Phytoplankton blooms—those seasonal explosions of life that feed the entire Arctic—depend directly on ice. The process by which they bloom superbly illustrates the interconnectedness of nature’s constituents in these cold seas. Phytoplankton are plants, so they need two things to live: nutrients (fertilizer) and sunlight. There are plenty of nutrients in a rich soup of phosphates, nitrates, and iron lying on the bottom of the continental shelf, where they are of no use to plants that need sunlight to grow. As the winter sea freezes, the salt leaches out of the ice, forming a briny layer of dense (heavy) water beneath the pack ice. When the briny water sinks, it stirs up the nutrient-rich bottom water, driving it closer to the surface.
Now only sunlight is needed. It arrives with the spring thaw. When the ice retreats and exposes the newly open water to intense sunlight, a riot of plant life explodes. Copepods and other zooplankton come to graze. Predator plankton arrive to eat the grazers, then fish to eat the predators, seals the fish, polar bears the seals, and Arctic foxes to scavenge the leftovers. Whales arrive to partake of the bounty.

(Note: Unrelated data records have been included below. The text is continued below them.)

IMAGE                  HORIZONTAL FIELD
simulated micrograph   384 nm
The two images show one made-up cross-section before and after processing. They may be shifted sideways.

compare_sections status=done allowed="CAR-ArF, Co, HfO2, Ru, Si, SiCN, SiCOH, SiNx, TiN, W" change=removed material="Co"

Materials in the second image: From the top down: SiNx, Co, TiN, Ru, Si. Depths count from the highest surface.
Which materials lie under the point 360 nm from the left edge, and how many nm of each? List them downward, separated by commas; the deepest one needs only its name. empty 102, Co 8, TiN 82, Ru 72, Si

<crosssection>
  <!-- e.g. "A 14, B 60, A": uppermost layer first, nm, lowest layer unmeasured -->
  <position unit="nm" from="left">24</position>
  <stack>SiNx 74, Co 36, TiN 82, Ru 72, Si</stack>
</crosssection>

Nutrient-rich water can reach the surface by other means as well, but ice is a significant participant in the mixing process that produces this high-power plankton bloom so vital to the chain of life in the Arctic. That gives a dark subtext to this and all other Arctic research cruises today. The ice is vanishing. In a presentation to the crew and scientists aboard Healy during an earlier cruise in these waters, co-chief scientist Don Perovich, from the U.S. Army Cold Regions Research and Engineering Lab, succinctly illustrated the alarming extent and rate of loss: In 1980, the Arctic ice cap—the region of the Arctic Ocean that remains perpetually frozen—covered 7.8 million square kilometers. In 2007, it covered 4.2 million square kilometers. This represents a loss of ice comparable in area to the United States east of the Mississippi plus the row of states directly west of the river. The National Snow & Ice Data Center stated baldly, “Sea ice is in decline in all months, and the rate of decline is greater and faster than natural causes can account for.” The melting is tearing the heart out of the Arctic.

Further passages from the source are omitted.